The 7 November 2023 saw King Charles make his speech at the state opening of Parliament, addressing 21 new policies.
One of the most anticipated topics of discussion was the Automated Vehicle Bill, summarised in the King’s Speech briefing notes; ‘The Automated Vehicles Bill will unlock a transport revolution by enabling the safe deployment of self-driving vehicles. It will cement the UK’s position as a global leader in this high tech and high growth industry and deliver one of the world’s most comprehensive legal frameworks for self-driving vehicles, with safety at its core.’
Whilst the notion of self-driving vehicles remains frightening for many, King Charles insists that the bill is introduced with safety at the forefront. The speech highlights that in 2021, 88 percent of road accidents involved human error. This means that the potential for self-driving technology to reduce risk on the road is astronomical.
How will the bill make our roads safer?
The bill specifically addresses that only vehicles that are able to drive themselves safely and are able to follow all road traffic rules without human intervention will be permitted to drive on UK roads. The Department for Transport will be provided with the ability to authorise those vehicles that comply with the safety regulations.
Once vehicles are out on the road, the companies which produce them will be held highly accountable. Companies which fail in their duty to keep their consumers safe will be facing new sanctions and penalties such as fines and suspension of operation. Matters will be considered criminal in very serious cases.

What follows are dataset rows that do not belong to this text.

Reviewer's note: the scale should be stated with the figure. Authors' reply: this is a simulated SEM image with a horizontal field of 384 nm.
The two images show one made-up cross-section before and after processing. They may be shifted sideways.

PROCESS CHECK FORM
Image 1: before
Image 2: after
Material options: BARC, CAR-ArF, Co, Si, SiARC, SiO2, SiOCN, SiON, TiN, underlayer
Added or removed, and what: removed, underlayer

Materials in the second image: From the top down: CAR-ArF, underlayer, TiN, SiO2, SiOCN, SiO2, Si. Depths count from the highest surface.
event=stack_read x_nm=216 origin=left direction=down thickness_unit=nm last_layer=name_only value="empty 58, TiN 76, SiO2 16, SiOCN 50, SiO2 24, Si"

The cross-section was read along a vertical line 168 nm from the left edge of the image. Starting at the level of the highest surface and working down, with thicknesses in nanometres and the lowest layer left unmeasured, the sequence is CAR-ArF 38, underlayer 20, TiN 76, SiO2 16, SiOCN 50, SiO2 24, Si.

The bill also establishes new processes to investigate incidents involving self-driving vehicles. This is to ensure that lessons are learnt and fed back into the safety framework to prevent similar incidents.
The bill also looks to digitalise Traffic Regulation Orders (TROs). This means that local authorities will be required to send any changes (speed limits, closed roads etc) to a central publication platform. This data will be used to create a digital footprint of the roads. This will in turn assist self-driving vehicles to operate safely.
How will the bill effect legal liability on the roads?
Whilst a self-driving vehicle is operating itself, it is a company rather than an individual who is responsible for the way it drives. The bill sets out the responsibilities of companies that develop and operate self-driving vehicles.
These companies will have a responsibility to keep vehicles safe and ensure that they are adhering to the law once they are authorised. They will also be required to report safety-related data to the authorisation authority and comply with other laws such as data protection and environmental protection legislation.
The bill also provides protection to consumers when a self-driving vehicle is operating itself and an accident occurs, given that it does not make sense to hold the person in the drivers seat responsible. This protection only applies in this specific circumstance, however. Insuring the vehicle, safe loading and responsibility when the vehicle is being operated by the driver still garner responsibility of the individual.
What is the motor industry saying?
The bill introduces many promising developments in the motor industry, but the concept of automated vehicles is neither perfect or fully realised.
Niall Edwards, motor insurance specialist and partner at Kennedys stated “Whilst we welcome further detail on the Automated Vehicles Bill, which broadly follows the earlier recommendations of the Law Commission, one issue which is notable by its absence (in the briefing note but may still be in the Bill or related legislation) is how access to in-vehicle data will be ensured to key stakeholders.
“Ready access to such data is crucial, not only for insurers but also the police in determining where liability lies in the event of a crash.
“It is also essential for anybody monitoring the future performance of these vehicles on the road to ensure safety, which we are pleased to see is front and centre of the Bill and quite rightly so in ensuring public confidence in this emerging technology.”